At Rooster + Hen, every vegetable comes from a farm, and every farmer has a name, and Allison Smith and Joe McRedmond will tell you every single one. Their vegetables hail from Zahradka Farm in Essex, Tuscarora Farms in Tuscarora, Beechwood Orchards in Pennsylvania… If he can’t remember the name of a farmer, McRedmond pulls out his phone to look it up.
Smith and McRedmond are the owners of Rooster + Hen, a small organic general store tucked away off of Frederick Road in Oella, the wooded western end of Catonsville. The owners hung their sign, cut the ribbon and opened their white french doors on Oct. 1.
Pumpkins and squash greet customers at the door, bursting from their baskets under a cream-colored awning. Just inside, a plate offers free apples. Kelly green zucchini sells for a dollar, lime green tomatoes for 50 cents. Fairy lights line the beams and Elvis croons softly in the background. Shoppers can browse sipping home-roasted cold-brewed coffee or iced chai green tea. On Sunday afternoons, Wieland’s BBQ food truck sets up outside and customers can come inside and savor their slow-roasted brisket at the mismatched tables.
A plate of little organic carrots makes the huge grocery store variety seem alien. Everything is small, colorful, natural. The only alien product in this store is the HEX Ferments “Butterfly Lime” kombucha, a potion that glows a mystical neon purple from its glass bottle.
Every product they sell seems to be made by a “good friend of ours.” Bill’s Dills provides local pickles. Max from Max’s Degrees, who sells a spice mix called “Cliffdiver,” just left for Europe and currently has a blue mohawk. The woman from Cliff’s Salsa has to drive out from Baltimore twice a day to restock because her salsa sells out so quickly. Even the artist behind their lacy red and white folk-art sign is credited: the original paper cut was created by Baltimore artist Annie Howe, in collaboration with graphic designer (“What was his name? I can’t leave him out!”) Toddfather Art.
Smith and McRedmond have been working 12-hour days since they opened – but they’re not complaining. “It’s the best job I’ve ever had,” said McRedmond. “With other jobs, on the way there my legs would start shaking in the car. But I was home the other day and I just wanted to be here.”

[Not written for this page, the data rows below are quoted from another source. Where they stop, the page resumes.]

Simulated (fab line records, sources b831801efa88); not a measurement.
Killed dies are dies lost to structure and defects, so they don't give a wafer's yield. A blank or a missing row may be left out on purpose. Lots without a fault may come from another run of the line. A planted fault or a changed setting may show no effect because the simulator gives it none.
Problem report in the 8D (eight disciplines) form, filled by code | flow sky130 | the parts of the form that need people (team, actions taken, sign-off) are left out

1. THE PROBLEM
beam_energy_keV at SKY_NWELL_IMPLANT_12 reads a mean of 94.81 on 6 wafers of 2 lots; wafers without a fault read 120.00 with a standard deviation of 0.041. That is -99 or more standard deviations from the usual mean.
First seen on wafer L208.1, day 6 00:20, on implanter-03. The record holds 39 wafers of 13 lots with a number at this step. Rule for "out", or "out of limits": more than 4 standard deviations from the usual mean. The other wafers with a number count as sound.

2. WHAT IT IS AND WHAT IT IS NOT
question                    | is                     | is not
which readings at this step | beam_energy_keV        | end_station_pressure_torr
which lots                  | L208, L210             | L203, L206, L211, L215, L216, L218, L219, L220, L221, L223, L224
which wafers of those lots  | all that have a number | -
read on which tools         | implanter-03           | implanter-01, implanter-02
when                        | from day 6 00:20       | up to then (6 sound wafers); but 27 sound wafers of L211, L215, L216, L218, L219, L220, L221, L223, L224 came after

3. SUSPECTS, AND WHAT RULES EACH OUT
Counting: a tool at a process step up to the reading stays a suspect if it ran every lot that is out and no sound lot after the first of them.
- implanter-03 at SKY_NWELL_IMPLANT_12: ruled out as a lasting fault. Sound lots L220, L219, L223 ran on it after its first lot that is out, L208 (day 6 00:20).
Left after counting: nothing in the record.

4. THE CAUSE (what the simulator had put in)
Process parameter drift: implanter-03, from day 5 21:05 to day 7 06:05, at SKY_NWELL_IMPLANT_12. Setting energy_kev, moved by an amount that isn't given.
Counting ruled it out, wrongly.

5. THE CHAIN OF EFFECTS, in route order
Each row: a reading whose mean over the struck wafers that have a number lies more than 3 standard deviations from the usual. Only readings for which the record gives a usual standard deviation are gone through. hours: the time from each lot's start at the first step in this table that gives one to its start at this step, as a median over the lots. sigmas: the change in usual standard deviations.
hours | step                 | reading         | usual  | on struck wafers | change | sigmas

The long hours are a choice, an intentional gift to the community. In opening all day, seven days a week, the owners’ goal is to be convenient, a place “where you can pick up an onion for dinner on your way home from work.” Smith’s eyes light up behind her tortoiseshell glasses as she lays out her plan to save Catonsville from the drudgery of long lines and big carts at the grocery store. “We recognize the hurdles that people go through,” she insisted.
And those hurdles, Smith said, are especially acute for parents. A mother of two children, Smith explains that parents have two problems with shopping: First, kids fall asleep in the car and second, they follow their parents around the store and beg them for everything.
Rooster + Hen sets out to solve these problems. They offer to watch sleeping babies in the car while their parents shop and will even watch kids in the store — if a mother walks in with a baby, McRedmond will say, “Put the baby in Allison’s arms!”
And for the kids shopping with their parents, “We’re never gonna put candy at a child’s eye level,” Smith said. “That’s just cruel.”
As for the other logistics of opening a small produce market, Smith and McRedmond are learning as they go. They knew vendors from working together at the Catonsville farmer’s market — he sold coffee, she sold popsicles — and relied on that network when building their business. “Everyone has an answer, we feel really lifted up,” said Smith. “It’s a magical experience.”
That network was the starting point for most of Rooster + Hen’s products. As said by their slogan, the store sells “Very Good Goods” by small-scale producers. “We’ve just stocked the place with all of our favorite stuff,” said Smith, praising Zerbe’s Potato Chips, WOOT! lavender granola and JD Honeybee’s gluten free muffins (“gluten or non-gluten, best muffins I’ve ever had!”). The hardest part, she said, is not eating it all.
Smith and McRedmond met a year ago, when Smith went to see McRedmond’s band. The two both have a musical background. McRedmond, a tall man with a fluffy two-toned gray beard and tattoos peeking out of the sleeves of his flannel shirt, moved from Pennsylvania to Washington DC in the 1990’s and played guitar in a “post-hardcore punk band” — in other words, what he calls “weird rock.” Smith, originally from Oklahoma, started out playing the fiddle in an “alt-country honky tonk” band called the Pistol Arrows. These days, he plays bass, she plays drums.
For them, there is nothing surprising about their move from music to the food business. “There’s a food revolution in Baltimore,” said Smith and artists and musicians are on the forefront. “They both need creativity and a kind of do-it-yourself spirit,” explained McRedmond. “Food is the new rock ’n’ roll.”